Monthly Archives: March 2009

west valley pca march 2009 prayerletter

presbyterian church in america





I write this prayer letter to connect with you.  Maybe it will happen, maybe not.  After all, writing only works if a connection is made.  Every now and again, I read a book and the author’s semantic style or sense of humor or something magnetically attracts all of me to all of what he/she has to say.  Have you ever read a book wherein the words moved (as though living) from a mere place on paper to a central place in your thoughts?  Have you ever discovered your elusive stream of consciousness through a coherent combination of vowels and consonants?  Have you ever had a page of prose or poetry expose and interpret your childhood memories? 


Yesterday I read a book that may have done all of that and more.  A two-hour time warp in which it all coalesced for a moment: my childhood in Colorado collided with family rearing and church planting in Pennsylvania.  The words came from Ken Gire, in his book Life as we would Want It… Life as we are Given It.  Subtitle: The Beauty God Brings from Life’s Upheavals.  Gire is a magnificent writer and student of literature.  Consider his words:


I was browsing a bookstore one day when I happened upon a topographical map of Colorado, molded in plastic.  A yellow line representing Interstate 25 ran down the center, dividing the map in half.  I stooped to pick it up and ran my fingers across its surface.  The eastern half had barely a dimple on the landscape.  The western half had peaks and valleys that formed the southern range of the Rocky Mountains.


Eastern and Western Colorado.

Smooth, even terrain… and bumpy, uncertain terrain.

Life as we would want it… and life as we are given it.

The physical landscape [of Colorado] was a metaphor of the landscape of our lives.  One had no upheavals.  The other was full of them.


I grew up on Interstate 25 in Colorado.  To the West of our home in Fort Collins was Horsetooth mountain and reservoir.  To the East were the wind-swept plains, the Kansas-like and rarely-mentioned expanse of Colorado.  On our day trips to Denver, the view out one window afforded a sense of awe, the other a sense of “are we there yet.”  The point of Gire’s landscape parable is simply that in life – we generally PREFER the smooth landscape of Eastern Colorado, though we genuinely LONG for the grandeur of the Mountains.  However, mountains are only formed by upheaval… and they are more prone to upheaval. 
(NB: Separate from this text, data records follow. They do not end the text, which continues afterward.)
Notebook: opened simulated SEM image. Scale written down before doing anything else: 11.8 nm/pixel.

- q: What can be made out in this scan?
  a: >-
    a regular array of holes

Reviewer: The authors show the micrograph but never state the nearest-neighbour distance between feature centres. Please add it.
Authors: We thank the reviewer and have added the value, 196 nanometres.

I recall road-biking with my dad.  I preferred the Eastern flat, but the ride up the Big Thompson canyon to Estes Park brought glory and joy and accomplishment (amidst personal PAIN and upheaval).  In fact, nothing about the mountains is easy – whether a hike, or cycling ride, or cross-country skiing saunter.  Even more, the “better” the climb (Longs Peak at age 11), the worse the upheaval and AGONY.


That is the way of the mountains.  That is the memory of my childhood.

That is the way of church planting.  That is the reality of my present.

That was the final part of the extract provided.